Writing is so difficult for people with dyslexia, it’s a reasonable question to ask whether certain types of writing might come more naturally than others.



As highlighted in Philip Schultz’s example and in his book Comforts of the Abyss, writing with a strong narrative voice, whether it’s your own voice and experiences or someone else’s, is a style of writing that comes naturally to many dyslexic people. It might be because of strong personal and emotional memories and personal responses to learning about the lives of others; it may be that the feelings and imaginings are difficult to get down on paper, but once they are there, the words may become alive to any reader fortunate to read them.

Formal education may emphasize expositional and descriptive (factual or impersonal) writing over personal and creative writing. Sometimes students can find their way around such limitations by writing imaginative stories based on facts (for instance an imaginary conversation between two different famous people) and not only satisfy the demands of their classes and teachers, but also write in a style that is more natural to how they think.

It’s like Douglas Merrill told us (Google’s first CEO and also dyslexic) that for his graduate thesis defense when he was asked to explain the different theories of cognitive development, he explained the theories by describing the stories of two children – one evaluated through the lens of Erik Erikson, and the other through the lens of Jean Piaget. This way of imagining actually requires deeper understanding than repeating back memorized definitions – but it may not be valued as such, especially if those evaluating favor impersonal or rote memory.



As strange as it may seem, starting without words may be another way of creating stories that comes naturally. What that could mean is starting with a sensory experience (travel, listening to music, drawing) or looking at a picture or focusing on some other sense (smelling, touch, eating) may be a way to jumpstart writing when other verbal prompts fall flat.

Sometimes having students review a movie or video game may be a way to stimulate writing. Free them up to use their own voice, humor, and personality, and they could get hooked. In the video below are ideas to help get students writing music lyrics.



Some people need to dictate their opinions and ideas before getting information down on page. They can use an app like Otter.ai (it comes with free minutes of transcription).

Others might draw pictures or doodle notes to think through their ideas. Realize that the best written ideas may take time. Raise the ideas or topics on one day then plan for a brainstorming step on another. Allow time for ideas and feelings to incubate – if that’s what the students need.

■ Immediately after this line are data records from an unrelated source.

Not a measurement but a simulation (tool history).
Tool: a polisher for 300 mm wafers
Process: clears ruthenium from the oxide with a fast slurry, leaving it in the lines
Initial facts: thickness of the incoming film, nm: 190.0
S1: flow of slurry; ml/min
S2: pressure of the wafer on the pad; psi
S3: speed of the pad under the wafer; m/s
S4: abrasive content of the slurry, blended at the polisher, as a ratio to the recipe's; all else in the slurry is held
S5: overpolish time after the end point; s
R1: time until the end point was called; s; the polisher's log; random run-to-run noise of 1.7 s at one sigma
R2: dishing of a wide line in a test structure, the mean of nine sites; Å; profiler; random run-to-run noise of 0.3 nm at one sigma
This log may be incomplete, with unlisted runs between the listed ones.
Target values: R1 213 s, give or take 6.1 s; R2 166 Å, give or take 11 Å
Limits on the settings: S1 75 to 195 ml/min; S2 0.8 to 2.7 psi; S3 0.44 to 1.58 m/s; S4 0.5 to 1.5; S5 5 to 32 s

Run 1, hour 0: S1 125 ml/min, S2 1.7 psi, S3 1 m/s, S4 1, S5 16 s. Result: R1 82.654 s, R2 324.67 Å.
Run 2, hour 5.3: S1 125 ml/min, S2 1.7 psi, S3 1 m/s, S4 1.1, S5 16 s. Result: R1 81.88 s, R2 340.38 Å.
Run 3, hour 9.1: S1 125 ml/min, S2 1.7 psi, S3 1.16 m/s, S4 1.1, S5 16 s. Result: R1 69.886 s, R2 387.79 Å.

Finally, again building on dyslexic MIND strengths, some writers really love writing specific genres – like mystery, action, human interest stories, or stories involving time travel – like science fiction or historical fiction. Being able to see people’s interactions and events from multiple perspectives can lend themselves to excellent writing in these types. Active people may also naturally enjoy reading and writing action thrillers – imagining themselves in compelling scenes and situations and figuring out how to survive. There are many famous dyslexic screenplay writers and excellence in action, dialogue, and imaginative scenarios may fuel their work.